Warriors' vitals not up to championship level at midway mark, but significant trade still feels unlikely
The Golden State Warriors are past the halfway point of their season and they're under .500 at 21-22, good enough, or bad enough, for the West's No. 8 seed and just one game clear, as crazy as it sounds, of a spot in the lottery. The defending champs have lost four of their last five to a decidedly bad group of opponents including the Pistons, Magic, the injury-depleted Suns and now the Bulls, who took out Golden State 132-118 on Sunday without DeMar DeRozan.
Golden State's vitals don't look great: 17th in offense, 19th in defense, negative net rating and the worst road record in the league. The Warriors attempt the fewest free throws while allowing the most. They have the league's second-worst turnover rate and make fewer restricted-area shots per game than any other team.

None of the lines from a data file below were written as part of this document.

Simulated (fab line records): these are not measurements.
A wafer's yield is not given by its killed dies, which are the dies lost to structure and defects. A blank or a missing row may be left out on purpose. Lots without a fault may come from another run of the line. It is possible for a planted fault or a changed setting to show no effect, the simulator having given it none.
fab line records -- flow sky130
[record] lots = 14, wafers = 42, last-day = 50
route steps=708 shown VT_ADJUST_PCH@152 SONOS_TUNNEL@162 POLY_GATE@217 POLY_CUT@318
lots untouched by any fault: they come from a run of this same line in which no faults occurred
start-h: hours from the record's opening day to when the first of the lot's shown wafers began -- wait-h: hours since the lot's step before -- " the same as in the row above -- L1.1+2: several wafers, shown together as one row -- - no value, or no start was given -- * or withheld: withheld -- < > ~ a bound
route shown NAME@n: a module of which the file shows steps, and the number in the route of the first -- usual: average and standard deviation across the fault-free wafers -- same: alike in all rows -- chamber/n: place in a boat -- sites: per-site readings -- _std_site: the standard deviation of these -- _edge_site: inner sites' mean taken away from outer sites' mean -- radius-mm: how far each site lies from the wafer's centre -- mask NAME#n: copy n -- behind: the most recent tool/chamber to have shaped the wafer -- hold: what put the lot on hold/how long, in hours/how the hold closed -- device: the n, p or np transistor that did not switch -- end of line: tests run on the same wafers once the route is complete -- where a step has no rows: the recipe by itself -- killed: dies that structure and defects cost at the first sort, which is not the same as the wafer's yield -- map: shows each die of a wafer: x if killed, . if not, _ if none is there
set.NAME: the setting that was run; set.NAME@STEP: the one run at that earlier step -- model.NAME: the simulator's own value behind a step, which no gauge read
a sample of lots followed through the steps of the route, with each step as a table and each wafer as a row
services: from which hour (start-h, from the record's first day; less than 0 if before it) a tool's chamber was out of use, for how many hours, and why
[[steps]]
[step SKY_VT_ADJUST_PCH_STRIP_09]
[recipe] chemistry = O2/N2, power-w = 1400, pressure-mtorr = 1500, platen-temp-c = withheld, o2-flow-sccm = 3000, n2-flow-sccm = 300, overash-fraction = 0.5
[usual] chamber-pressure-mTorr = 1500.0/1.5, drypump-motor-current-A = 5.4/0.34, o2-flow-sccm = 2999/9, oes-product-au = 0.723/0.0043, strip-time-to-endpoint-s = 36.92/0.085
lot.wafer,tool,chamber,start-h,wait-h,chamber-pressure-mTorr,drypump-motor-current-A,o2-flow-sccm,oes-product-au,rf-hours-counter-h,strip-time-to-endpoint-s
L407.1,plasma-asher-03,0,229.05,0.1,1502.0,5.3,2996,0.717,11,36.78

It makes for a tough shot diet, mostly jumpers, which the Warriors are still equipped to survive and even thrive on, but a bottom-10 offensive rebound rate further shrinks the already thin margin for error. Despite all this, nobody is willing to dismiss the Warriors as a contender, perhaps even a top one, for two reasons: Pedigree and Stephen Curry.
But is that enough? Back in November, when the Warriors had lost seven of their first 11 games to start the season, GM Bob Myers had this to say to The Athletic's Tim Kawakami with regard to whether Golden State would look to make any roster moves to up its chances of competing for another title.
"We haven't made any decisions. But I would say that we think we're a contender and we'll evaluate if we're still a contender, what we look like, many Games from now and decide the best course to move forward.
"But it is 11 games. I'll get back on the phone with you after 40 games or half the season and if we're talking about the same stuff, maybe it'll be different answers. But at this point, it is early. Not so early that we don't care what we're looking like. But it is too early to kind of make any drastic decisions."
So here we are, 43 Games into season, over halfway through the schedule. The Feb. 9 trade deadline is approaching. Will the Warriors do anything? Or do they still believe they have enough? The starting lineup remains dominant, with the five-man unit of Curry, Klay Thompson, Andrew Wiggins, Draymond Green and Kevon Looney outscoring opponents by 21.5 points per 100 possessions, per Cleaning the Glass.
There's some hope for bench units, starting with Jordan Poole. The Warriors get 38.2 points a night from bench players, ninth most in the league (28 of those come from Poole and Donte DiVincenzo), but the bottom line is without Curry the Warriors play at what would be the second-worst offensive clip in the league, and without Green they operate at what would be the second-worst defensive clip, per CTG.
Jonathan Kuminga becomes a swing player. He registers as one of Golden State's two best trade assets (along with Poole), but the likelihood of them moving him is low. So he has play above his experience come playoff time, particularly defensively, where Golden State no longer hangs its hat.
Andre Iguodala is back, but how much can the Warriors squeeze out of him? How much does Anthony Lamb really have to offer in a postseason series? As trade candidates go, Moses Moody has some value. James Wiseman, perhaps, not so much, although there are people who still believe Wiseman is simply a bad fit in Golden State, not just for the system they run but for the expectations he faces to perform right away. I could see a team with a longer timeline still valuing his upside.
Outside that, there's not much the Warriors can do unless they want to put Poole on the table. I doubt that happens. Chances are, Golden State is going to put its eggs in the Curry basket and bank on Thompson and Green summoning one more run of excellence at the right time. If that happens, the Warriors can still play with anyone. But the margin for error is gone. Myers is going to have to decide if he wants to depend on everything peaking perfectly, or if he wants to give the Warriors some leeway at deadline time.